User Needs

Who needs two ISO document standards?

Our Petition says:

1. There is already a standard ISO26300 named Open Document Format (ODF): a dual standard adds costs, uncertainty and confusion to industry, government and citizens;

Phantom user requirements

A central counter-argument is that OOXML and ODF serve different purposes and different user needs: But what are these user requirements? And where are these users?

ECMA responses 2.1.3

OpenXML meets user requirements that are distinct from those of ODF and of significant material importance to corporations and government organizations worldwide.

However, neither was explained what these distinct user requirements are nor did these users show up. The allegation that ODF and OOXML serve different purposes does not hold.

It's not a bug, it's a feature

The ECMA document is quite blunt about the broken design of OOXML which is a central ECMA argument for two office document formats.

First, while both formats share the high-level goal, to represent documents, presentations, and spreadsheets in XML, their low-level goals differ fundamentally. OpenXML is designed to represent the existing corpus of documents faithfully, even if that means preserving idiosyncrasies that one might not choose given the luxury of starting from a clean slate. In the ODF design, compatibility with and preservation of existing Office documents were not goals. Each set of goals is valuable; sacrificing either at the expense of the other may not be in the best interest of users."

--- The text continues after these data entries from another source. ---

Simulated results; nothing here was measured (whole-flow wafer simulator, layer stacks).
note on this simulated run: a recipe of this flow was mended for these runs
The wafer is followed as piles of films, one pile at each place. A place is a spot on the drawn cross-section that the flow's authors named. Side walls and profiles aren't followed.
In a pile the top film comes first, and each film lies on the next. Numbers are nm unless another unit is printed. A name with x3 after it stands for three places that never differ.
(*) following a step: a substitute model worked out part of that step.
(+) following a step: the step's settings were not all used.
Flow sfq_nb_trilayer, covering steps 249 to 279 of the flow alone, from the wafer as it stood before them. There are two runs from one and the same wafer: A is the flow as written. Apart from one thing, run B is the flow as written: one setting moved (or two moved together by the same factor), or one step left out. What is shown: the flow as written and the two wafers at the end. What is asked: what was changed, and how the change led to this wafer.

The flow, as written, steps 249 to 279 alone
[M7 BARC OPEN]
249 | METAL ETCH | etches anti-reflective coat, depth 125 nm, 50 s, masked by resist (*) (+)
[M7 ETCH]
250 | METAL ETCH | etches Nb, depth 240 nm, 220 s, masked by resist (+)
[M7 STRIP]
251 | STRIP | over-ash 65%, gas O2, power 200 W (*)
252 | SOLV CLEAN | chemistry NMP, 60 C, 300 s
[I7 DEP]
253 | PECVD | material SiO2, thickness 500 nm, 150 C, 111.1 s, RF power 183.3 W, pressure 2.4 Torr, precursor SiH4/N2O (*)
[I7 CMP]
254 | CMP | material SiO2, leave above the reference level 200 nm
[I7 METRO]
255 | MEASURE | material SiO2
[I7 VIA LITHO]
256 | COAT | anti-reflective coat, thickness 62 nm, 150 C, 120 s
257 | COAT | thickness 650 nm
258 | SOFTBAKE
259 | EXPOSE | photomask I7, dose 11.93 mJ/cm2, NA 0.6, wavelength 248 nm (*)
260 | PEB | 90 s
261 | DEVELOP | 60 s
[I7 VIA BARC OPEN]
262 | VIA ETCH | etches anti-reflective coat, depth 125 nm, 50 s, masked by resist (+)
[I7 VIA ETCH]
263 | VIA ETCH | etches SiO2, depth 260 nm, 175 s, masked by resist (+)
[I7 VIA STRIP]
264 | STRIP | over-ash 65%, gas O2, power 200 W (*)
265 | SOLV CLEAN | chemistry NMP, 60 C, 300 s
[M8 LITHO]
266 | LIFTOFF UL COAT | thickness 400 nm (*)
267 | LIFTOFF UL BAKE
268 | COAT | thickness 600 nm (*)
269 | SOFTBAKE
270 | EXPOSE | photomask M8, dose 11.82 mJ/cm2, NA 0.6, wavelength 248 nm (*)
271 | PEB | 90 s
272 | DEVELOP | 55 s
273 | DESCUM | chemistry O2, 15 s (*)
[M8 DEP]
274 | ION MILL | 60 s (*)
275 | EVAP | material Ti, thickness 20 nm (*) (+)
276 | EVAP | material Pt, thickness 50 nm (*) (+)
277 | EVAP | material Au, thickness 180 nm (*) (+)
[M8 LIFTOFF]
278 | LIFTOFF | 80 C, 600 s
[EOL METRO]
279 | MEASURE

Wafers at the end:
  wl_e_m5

Still no one explained the purpose underlying "backwards compatibility" of a file format which means that the file format preserves support for unspecified deprecated components such as VML. While software has to be backwards compatible (support or convert earlier versions of the format) why should a file format preserve the idiocrasies of former non-standardized file formats? OpenXML mistakes the convenience of software-internal runtime representation of the document for an interoperable document (exchange) format. ISO standards are only about the latter. The only advantage of that "backwards compatibility" lies in the specific internals of a single vendor application which translates into a burden for competitors.

Therefore OOXML was not designed for interoperability. Yet, design goals are not the same as user needs. All those aspects covering "backwards compatibility" are not fully specified by ECMA-376. For this reason an ISO OOXML standard would be an unfair advantage for Microsoft. That unfair advantage and the broken design (ODF is human designed; OOXML looks machine designed) are now claimed to be the essential benefits of a double ISO standard.

Cultural diversity matters

ECMA fast-track responses 2.1.3:

"Differences between OpenXML and ODF are somewhat analogous to natural language differences, in the sense that it is possible to translate from one to the other, but differences exist in context and manner of expression. Just as natural language dictionaries can come in any size and level of detail, depending on how fully they capture unique subtleties and detail of meaning, file format specifications can also vary tremendously in size. The very detailed descriptions for OpenXML were included to ensure that stringent real-world requirements on capturing legacy content could be met consistently by many vendors on many platforms."

Serve your master

Michael Meeks, Novell preaches 'realism' and underestimates the power of standard bodies to just says "no way":

[the standard document format]…it should be ODF. In an ideal world… yes, a single file format that was a superset of features and so on would be ideal, but it is very difficult to even conceive of that happening. There is just such a lot of vested business interest in this sphere. It is just very difficult to do anything technical.